While sitting back drinking a pint, I got to wondering. My beer comes in a standardized bottle of 351 millilitres. According to charts, it contains about 145 kCal or energy. This is 6.1e5 joules (0.61 MJ) of energy.
Going through my trusty brewers book, I can make a nice stout using;
- malted barley
- pearled barley
- roasted barely
- gypsum
- hops
- irish moss
- ale yeast, and
- corn sugar
After all sorts of processing, this recipe delivers 5 gallons!
What’s the energy requirement? Well barley yields about 3 570 kg/ha, so I need a crop from approximately 11.1 square metres. Hops provide 3 kilograms per hectare, thus requiring about 0.567 square metres. Sugar cane comes in at 65 tons per hectare, so about 0.077 square metres of land are needed for this. I’m going to assume the remaining ingredients are ready at hand and require minimal effort.
The Sun shines down at 1387 watts per square metre of which about a half reaches land. Where I live, the annual sunshine is 2000 hours a year. Given a crop takes one year then I assume that all the sun’s energy is dedicated to the crop. Hence, assuming the Sun is always at nadir, the 12 square metres soaks up 6e10 joules (60 GJ) of energy from the Sun.

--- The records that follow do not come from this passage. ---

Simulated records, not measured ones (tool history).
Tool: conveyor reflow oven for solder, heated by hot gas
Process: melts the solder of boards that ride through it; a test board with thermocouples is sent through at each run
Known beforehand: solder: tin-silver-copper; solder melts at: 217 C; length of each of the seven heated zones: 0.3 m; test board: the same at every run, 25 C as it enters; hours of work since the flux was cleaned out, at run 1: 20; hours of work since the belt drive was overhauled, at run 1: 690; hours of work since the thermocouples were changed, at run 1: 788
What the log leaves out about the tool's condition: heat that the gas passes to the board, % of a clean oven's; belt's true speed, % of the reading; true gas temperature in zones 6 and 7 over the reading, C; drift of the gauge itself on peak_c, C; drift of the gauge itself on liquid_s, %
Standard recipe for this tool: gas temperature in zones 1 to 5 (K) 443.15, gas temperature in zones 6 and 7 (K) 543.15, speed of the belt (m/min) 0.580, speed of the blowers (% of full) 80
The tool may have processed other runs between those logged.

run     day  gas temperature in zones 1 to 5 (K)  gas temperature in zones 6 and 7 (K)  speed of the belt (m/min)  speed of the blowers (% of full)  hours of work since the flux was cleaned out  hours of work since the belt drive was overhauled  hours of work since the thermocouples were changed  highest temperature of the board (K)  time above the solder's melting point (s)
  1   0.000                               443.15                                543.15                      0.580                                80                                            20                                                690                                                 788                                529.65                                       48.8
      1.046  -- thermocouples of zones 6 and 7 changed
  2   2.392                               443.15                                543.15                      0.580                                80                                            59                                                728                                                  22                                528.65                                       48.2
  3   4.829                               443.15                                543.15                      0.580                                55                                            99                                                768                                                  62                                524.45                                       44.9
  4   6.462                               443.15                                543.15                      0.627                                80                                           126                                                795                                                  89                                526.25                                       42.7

I need about 2.4e6 joules of energy to heat water for extracting the necessary flavours.
Hence, in comparing the energy in the beer of 6.1e5 joules to the energy deposited by the Sun of 6e9joules, the energy ratio is about 10000:1 or about 10 000 joules of energy from the Sun are needed to make 1 joule of energy in the beer. Interesting.